SC, Exotix We think there are big opportunities in financials. Regional banks are relatively underleveraged compared with their emerging market peers, and now there is a wider range of sovereign Eurobonds and a greater effort to tap into private capital internationally. It’s possible that the banks can start raising the capital to expand their balance sheets to start lending, which is what they need to do. There are only a handful of outstanding corporate bonds in sub-Saharan Africa, most of them issued by Nigerian banks, but we expect that market will grow.

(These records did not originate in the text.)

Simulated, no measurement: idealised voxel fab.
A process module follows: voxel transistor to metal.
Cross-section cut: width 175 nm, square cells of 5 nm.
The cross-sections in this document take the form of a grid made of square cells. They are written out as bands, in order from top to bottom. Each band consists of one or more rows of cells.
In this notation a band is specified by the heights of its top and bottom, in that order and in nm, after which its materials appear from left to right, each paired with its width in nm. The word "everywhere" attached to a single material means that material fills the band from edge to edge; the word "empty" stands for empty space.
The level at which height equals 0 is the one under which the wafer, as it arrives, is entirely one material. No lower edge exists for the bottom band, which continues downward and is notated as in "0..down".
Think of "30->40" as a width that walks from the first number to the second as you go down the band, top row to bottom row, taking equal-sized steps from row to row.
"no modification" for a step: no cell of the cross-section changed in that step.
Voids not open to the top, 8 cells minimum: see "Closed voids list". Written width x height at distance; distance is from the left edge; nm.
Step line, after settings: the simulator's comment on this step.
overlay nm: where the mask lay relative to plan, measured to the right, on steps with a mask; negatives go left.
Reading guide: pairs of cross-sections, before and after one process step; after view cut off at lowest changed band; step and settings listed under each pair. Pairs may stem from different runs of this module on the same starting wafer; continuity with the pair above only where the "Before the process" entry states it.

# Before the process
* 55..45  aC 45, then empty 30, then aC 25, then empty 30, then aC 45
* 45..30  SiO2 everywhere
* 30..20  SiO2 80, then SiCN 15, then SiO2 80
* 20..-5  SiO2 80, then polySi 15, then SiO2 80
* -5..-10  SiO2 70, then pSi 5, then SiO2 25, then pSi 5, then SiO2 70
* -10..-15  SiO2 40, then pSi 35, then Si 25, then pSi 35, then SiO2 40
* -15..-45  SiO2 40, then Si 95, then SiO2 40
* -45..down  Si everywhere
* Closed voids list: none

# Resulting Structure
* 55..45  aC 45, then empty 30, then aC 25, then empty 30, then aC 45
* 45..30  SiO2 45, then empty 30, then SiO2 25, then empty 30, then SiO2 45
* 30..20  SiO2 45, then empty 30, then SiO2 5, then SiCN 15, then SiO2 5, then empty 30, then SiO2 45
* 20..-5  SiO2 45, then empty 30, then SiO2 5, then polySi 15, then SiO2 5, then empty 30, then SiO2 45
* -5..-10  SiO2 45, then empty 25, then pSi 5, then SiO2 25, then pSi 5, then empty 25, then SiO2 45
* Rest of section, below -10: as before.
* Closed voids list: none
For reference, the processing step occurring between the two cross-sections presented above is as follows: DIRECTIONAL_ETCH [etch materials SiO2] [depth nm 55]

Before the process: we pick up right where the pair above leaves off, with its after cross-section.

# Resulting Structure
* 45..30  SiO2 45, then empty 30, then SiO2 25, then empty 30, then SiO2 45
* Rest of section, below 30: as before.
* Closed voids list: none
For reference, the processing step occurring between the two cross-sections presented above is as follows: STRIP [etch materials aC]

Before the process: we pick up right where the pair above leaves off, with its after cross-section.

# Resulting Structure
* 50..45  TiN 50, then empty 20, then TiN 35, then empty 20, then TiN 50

VK, Nedbank The emergence of pan-African banks will help in terms of raising money on the capital markets because they are bigger. A Ugandan bank would be too small to be able to issue debt on the international capital markets.

PHA, Ecobank The reality is that banks in Africa today are in dire need of capital. That is a constraint. If you want to see increased capability in terms of lending, we need to see a significant push in terms of raising capital and structured finance. Most banks in Africa don’t have an originate-to-distribute business model. They tend to lend and keep it on the balance sheet until maturity, which is a model that no longer exists in any banking system anywhere in the developed world.

Euromoney How can we get closer to the ideal situation?

PHA, Ecobank I don’t think the main focus should be looking outside Africa to raise money. There are substantial local pools of financing that banks can tap. One thing that needs to be done is working out how to allow pension funds in Nigeria, say, to invest in a bank in Ghana or Côte d’Ivoire. Today, it’s not possible. South Africa recently took a bold decision to allow its pension funds to invest outside the country. Doing that, they can deploy a huge amount of capital, something like $15 billion to $20 billion, that they can invest in middle Africa over the next few years. Such countries as Nigeria should follow suit. That’s how you build pan-African champions and create intra-African trade.

BB, Chapel Hill Denham Nigerian pension funds have grown from a standing start in 2006 to $28 billion in assets under management now. Nigerian pension funds can deploy up to 10% of their assets outside the country.

PHA, Ecobank
But we’re not there yet. Even now, if you advise Nigerian pension funds to invest in equities, you get a negative reaction.

BB, Chapel Hill Denham
I beg to differ and I’ll tell you why. In the last two Eurobond issuances involving Nigerian institutions, in one deal around 30% of the book was sold to Nigerian pension funds. Around 80% of Nigerian pension funds’ money is invested in Nigerian government bonds, treasury bills or money markets. So when they go outside Nigeria, they aren’t going to take massive risks and that is the issue. If there is a good-quality Eurobond being issued by GT Bank or First Bank, you’ll see very substantial participation by Nigerian pension funds.

PHA, Ecobank We don’t believe that Eurobonds should be the solution, either from an issuer’s or an investor’s perspective. Investors don’t make great returns from Eurobonds. We need to promote local-currency financing and to enable governments to make large-scale issuances more effectively and efficiently in local currencies. You’ll see huge growth there in the future.

BB, Chapel Hill Denham I agree, and I see domestic issuance in local currencies becoming an important Nigerian theme. We raised $1.7 billion for the Lagos state government over a four-year period. In December 2013 we priced a $550 million local-currency bond in Lagos, sold 100% to Nigerian investors with a three-day roadshow. So depth is possible in the domestic markets, but it’s probably only Nigeria and South Africa that have that capacity on the continent.

AD, Ecobank There are two issues I see here. First, local-currency financing has to increase as capital markets are constrained on the supply and demand sides. Demand for local-currency bonds is strong – bonds can be oversubscribed by 150% or more. Second, the sometimes limited pools of capital available to African governments. Former colonial partners are pulling back due to fiscal constraints at home, so bilateral funding is likely to diminish. What is interesting is the expansion of Eurobond issuance, and once you build a track record – as with Ghana, which is coming back for a third Eurobond – it’s easier to raise money as investors have greater comfort. And then there’s the diaspora: African governments aren’t tapping into these remittance flows as successfully as they should be. Kenya and Nigeria have had varying success with diaspora bonds, and that’s an area we expect will continue to grow.